Face tracking based on size alone is pretty bad & nieve. It desperately needs a recognition step.
There is an older face detector using haar cascades.
These guys used a haar cascade with a dlib correlation function to match the most similar region in 2 frames.
These guys similarly went with the largest face when no previous face existed.
Well, HAAR was nowhere close & ran at 5fps instead of 7.8fps. Obviously the DNN has a speed & accuracy advantage.
There was a brief test of absolute differencing the current face with the previous frame's face. When the face rotated, the score of a match was about equal to the score of a mismatch. The problem with anything that compares 2 frames is reacquiring the right face after dropping a few frames. It always has to go back to largest face.
The Intel Movidius seems to be the only embedded GPU still produced. Intel bought Movidius in 2016. As is typical, they released a revised Compute Stick 2 in 2018 & didn't do anything since then but vest in peace. It's bulky & expensive for what it is. It takes some doing to port any vision model to it. Multiple movidiuses can be plugged in for more cores.
Another idea is daisychaining 2 raspberry pi's so 1 would do face detection & the other would do recognition. It would have a latency penalty & take a lot of space.
The next step might be letting it run the recognizer at 3fps & seeing what happens. The mane problem is the recognizer has to be limited to testing 1 face to hit 3fps. Maybe it could optical flow track every face in a frame. The optical flow algorithm just says the face in the next frame closest to the previous face is the same. It could use the optical flow data to recognition test a different face in every frame until it got a maximum score for all. Then, it could track the maximum score face while doing another recognition pass, 1 face per frame at a time.
Optical flow tracking is quite error prone to reliably ensure recognition is applied to a different face in each frame. At 3fps, the time required for the recognizer to pick the maximum score might be the same time it takes the nieve algorithm to recover.
The mane problem is when the lion isn't detected in 1 frame while another face is. It would need a maximum change in position, beyond which it ignores any face & assumes the lion is in the same position until a certain time has passed. Then it would pick the largest face.
The only beneficial change so far ended up being simplifying optical flow to tracking the nearest face instead of enforcing maximum change in position, size & color. It would only revert to largest face if no faces were in frame. This ended up subjectively doing a better job.
Any further changes to the algorithm are probably a waste of time in lieu of waiting for better hardware to come along years from now & running a pose tracker + face tracker. Face tracking is used on autofocusing cameras because it's cheap.

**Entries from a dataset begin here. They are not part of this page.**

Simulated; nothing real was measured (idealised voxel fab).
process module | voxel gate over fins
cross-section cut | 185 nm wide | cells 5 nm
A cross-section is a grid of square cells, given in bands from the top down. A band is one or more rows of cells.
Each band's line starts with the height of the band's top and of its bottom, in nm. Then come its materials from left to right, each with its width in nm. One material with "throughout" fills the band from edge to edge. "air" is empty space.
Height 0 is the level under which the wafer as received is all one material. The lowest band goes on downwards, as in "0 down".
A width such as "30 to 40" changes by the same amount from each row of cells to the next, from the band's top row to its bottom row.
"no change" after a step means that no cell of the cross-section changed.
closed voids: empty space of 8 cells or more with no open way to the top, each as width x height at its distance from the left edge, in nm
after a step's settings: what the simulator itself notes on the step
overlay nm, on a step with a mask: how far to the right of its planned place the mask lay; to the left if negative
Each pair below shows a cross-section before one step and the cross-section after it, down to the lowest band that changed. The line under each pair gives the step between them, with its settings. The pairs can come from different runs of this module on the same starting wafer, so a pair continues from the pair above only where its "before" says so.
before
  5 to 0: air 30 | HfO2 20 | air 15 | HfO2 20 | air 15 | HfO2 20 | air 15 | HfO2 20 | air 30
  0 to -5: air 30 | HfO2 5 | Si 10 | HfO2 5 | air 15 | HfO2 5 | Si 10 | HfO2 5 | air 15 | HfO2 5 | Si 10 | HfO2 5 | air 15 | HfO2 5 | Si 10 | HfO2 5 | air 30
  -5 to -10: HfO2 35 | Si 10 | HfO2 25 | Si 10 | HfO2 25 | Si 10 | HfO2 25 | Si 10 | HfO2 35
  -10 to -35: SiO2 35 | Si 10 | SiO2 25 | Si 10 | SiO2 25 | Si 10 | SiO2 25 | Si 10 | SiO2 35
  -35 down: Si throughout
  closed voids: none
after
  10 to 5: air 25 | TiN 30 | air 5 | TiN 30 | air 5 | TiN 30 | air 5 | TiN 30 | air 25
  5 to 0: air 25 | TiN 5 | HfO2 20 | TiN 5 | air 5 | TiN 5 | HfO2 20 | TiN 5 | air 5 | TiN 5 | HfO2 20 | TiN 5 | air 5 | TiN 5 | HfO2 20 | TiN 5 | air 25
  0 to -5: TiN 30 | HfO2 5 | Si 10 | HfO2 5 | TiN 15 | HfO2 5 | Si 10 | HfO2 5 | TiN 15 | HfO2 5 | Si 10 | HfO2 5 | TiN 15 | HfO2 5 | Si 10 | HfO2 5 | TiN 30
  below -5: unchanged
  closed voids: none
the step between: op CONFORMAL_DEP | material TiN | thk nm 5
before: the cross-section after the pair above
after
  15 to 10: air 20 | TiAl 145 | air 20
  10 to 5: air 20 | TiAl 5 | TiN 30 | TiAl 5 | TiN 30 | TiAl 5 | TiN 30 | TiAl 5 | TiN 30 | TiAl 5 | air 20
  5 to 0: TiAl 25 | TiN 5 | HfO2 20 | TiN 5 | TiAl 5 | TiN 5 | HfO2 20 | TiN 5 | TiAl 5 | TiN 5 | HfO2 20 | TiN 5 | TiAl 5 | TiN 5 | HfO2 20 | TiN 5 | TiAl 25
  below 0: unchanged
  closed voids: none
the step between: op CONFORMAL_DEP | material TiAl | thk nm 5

2 misses where the lion wasn't detected at all.
Complete face tracked run
Face tracking failures
It continued to manely struggle with back lighting & indian burial grounds while at the same time, the optical flow tweek might have saved a few shots. The keychain cam blacks out fast when the sun sets. It might benefit from an unstabilized gopro + HDMI as the tracking cam. It would be bulky, heavy & require another battery.
There might be some benefit to capturing the face tracking stream on the raspberry pi instead of leaving the phone's screencap on. It would be another toggle on the phone app. The quality would be vastly better than the wifi stream but it might slow things down. The screencap stops at 4.5GB or around 50 minutes. This would be applicable to better hardware.